Photo: Dan Goldblatt/WFIU-WTIU News

Half of the House of Representatives chambers were empty in 2011 when Democrats walked out to prevent the passage of certain pieces of legislation.

The Indiana Supreme Court heard arguments Thursday over the collection of fines stemming from an Indiana House Democrat walkout in 2011.

House Republicans handed down fines totaling about $3,000 per legislator during the 2011 session as Democrats camped out in Illinois in protest of several bills. The fines were collected by withholding the legislators’ per diem.

Several lawmakers, led by now-retired Indianapolis Democrat Bill Crawford, challenged that collection method in a Marion County court. Marion County Judge David Dreyer sided with the Democrats, ordering the state to pay back the fines. Attorney Mark GiaQuinta, who represents the Democrats, says the wages should have been garnished through a normal judicial process.

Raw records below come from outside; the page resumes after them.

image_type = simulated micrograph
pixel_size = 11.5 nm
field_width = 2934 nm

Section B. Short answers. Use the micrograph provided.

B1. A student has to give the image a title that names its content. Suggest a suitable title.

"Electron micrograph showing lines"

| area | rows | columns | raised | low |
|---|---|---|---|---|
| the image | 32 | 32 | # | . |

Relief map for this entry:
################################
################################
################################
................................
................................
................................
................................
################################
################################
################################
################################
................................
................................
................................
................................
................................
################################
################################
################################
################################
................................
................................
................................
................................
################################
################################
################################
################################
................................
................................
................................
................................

“It allows the court to play some role in affording my clients, who are citizen legislators, some modicum of due process, which this procedure doesn’t allow,” he says.

GiaQuinta says, otherwise, the legislative majority has an unlimited right to seize wages. Solicitor General Thomas Fisher, arguing for the state, says opening the door for the courts to get involved in internal legislative matters is dangerous.

“This kind of spectacle of judicial rummaging around in the backrooms and the deal making and the conversations of legislators is exactly what separation of powers suggests should not happen,” he says.

Chief Justice Brent Dickson suggested both sides compromise and settle the matter out of court before the justices issue a ruling. He says courts are not a political institution.  GiaQuinta says he plans on making a phone call.

“You better believe that our side will follow Chief Justice Dickson’s instruction and try to determine whether or not there’s a way in which to settle this matter,” he says.

Fisher says it us not necessarily his role to work out a deal.

“Bear in mind there are many elected officials involved in this, and I’m quite confident that they can address these things,” he says. “When it’s appropriate for them to do it, I’m sure they will come together and talk as necessary.”

Neither GiaQuinta or Fisher would talk about the specifics of what a settlement might include.